This function will read in the metadata file for a chosen dataset and create
a summary plot. It will ask a user to select a table from this dataset to
process, and loop through all the variables in this table, asking the user to
map (categorise) each variable to one or more domains. The domains will
appear in the Plots tab for the user's reference.
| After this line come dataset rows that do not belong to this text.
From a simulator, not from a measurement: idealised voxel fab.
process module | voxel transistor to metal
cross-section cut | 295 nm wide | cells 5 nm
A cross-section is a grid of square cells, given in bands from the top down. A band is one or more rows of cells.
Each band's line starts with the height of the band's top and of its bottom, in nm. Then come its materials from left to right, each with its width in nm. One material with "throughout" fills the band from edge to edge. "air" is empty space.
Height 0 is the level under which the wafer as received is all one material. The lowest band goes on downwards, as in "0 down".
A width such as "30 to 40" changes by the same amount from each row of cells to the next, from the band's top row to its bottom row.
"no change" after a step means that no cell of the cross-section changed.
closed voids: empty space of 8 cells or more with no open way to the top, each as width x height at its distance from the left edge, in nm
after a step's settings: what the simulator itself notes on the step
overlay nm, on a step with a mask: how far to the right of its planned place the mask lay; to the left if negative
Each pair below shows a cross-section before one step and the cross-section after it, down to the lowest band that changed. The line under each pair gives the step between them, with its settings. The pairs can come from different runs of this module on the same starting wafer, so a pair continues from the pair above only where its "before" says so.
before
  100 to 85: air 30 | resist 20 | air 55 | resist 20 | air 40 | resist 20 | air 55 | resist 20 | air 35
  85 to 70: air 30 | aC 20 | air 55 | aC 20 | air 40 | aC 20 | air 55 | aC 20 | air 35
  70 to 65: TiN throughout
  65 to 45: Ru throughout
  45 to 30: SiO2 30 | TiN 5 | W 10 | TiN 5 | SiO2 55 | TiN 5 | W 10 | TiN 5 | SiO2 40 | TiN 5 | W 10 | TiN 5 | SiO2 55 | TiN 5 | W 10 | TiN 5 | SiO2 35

These categorisations will be saved to a csv file, alongside a log file which
summarises the session details. To speed up this process, some
auto-categorisations will be made by the function for commonly occurring
variables, and categorisations for the same variable can be copied from one
table to another.
Example inputs are provided within the package data, for the user to run this
function in a demo mode. Refer to the package website for more guidance.
Usage
metadata_map(
metadata_file = NULL,
domain_file = NULL,
look_up_file = NULL,
output_dir = getwd(),
table_copy = TRUE,
long_output = TRUE,
demo_number = 5,
quiet = FALSE
)
Arguments
- metadata_file
This should be a csv download from HDRUK gateway (in the form of ID_Dataset_Metadata.csv). Run '?mapmetadata::metadata' to see how the metadata_file for the demo was created.
- domain_file
This should be a csv file created by the user, with two columns (Domain_Code and Domain_Name). Run '?mapmetadata::domain_list' to see how the domain_file for the demo was created.
- look_up_file
The lookup file makes auto-categorisations intended for variables that appear regularly in health datasets. It only works for 1:1 mappings right now, i.e. variable should only be listed once in the file. Run '?mapmetadata::look_up' to see how the default look_up was created.
- output_dir
The path to the directory where the two csv output files will be saved. Default is the current working directory.
- table_copy
Turn on copying between tables (default TRUE). If TRUE, categorisations you made for all other tables in this dataset will be copied over (if 'OUTPUT_' files are found in output_dir). This can be useful when the same variables appear across multiple tables within one dataset; copying from one table to the next will save the user time, and ensure consistency of categorisations across tables.
- long_output
Run map_convert.R to create a new longer output. Default is TRUE.
- demo_number
How many table variables to loop through in the demo. Default is 5. 'L-OUTPUT_' which gives each categorisation its own row. Default is TRUE.
- quiet
Default is FALSE. Change to TRUE to quiet the cli_alert_info and cli_alert_success messages.
Value
A html plot summarising the dataset. Various csv and png outputs to summarise the user's mapping session for a specific table in the dataset.
Examples
# Demo run requires no function inputs but requires user interaction.
# See package documentation to guide user inputs.
if(interactive()) {
temp_output_dir <- tempdir()
metadata_map(output_dir = temp_output_dir)
}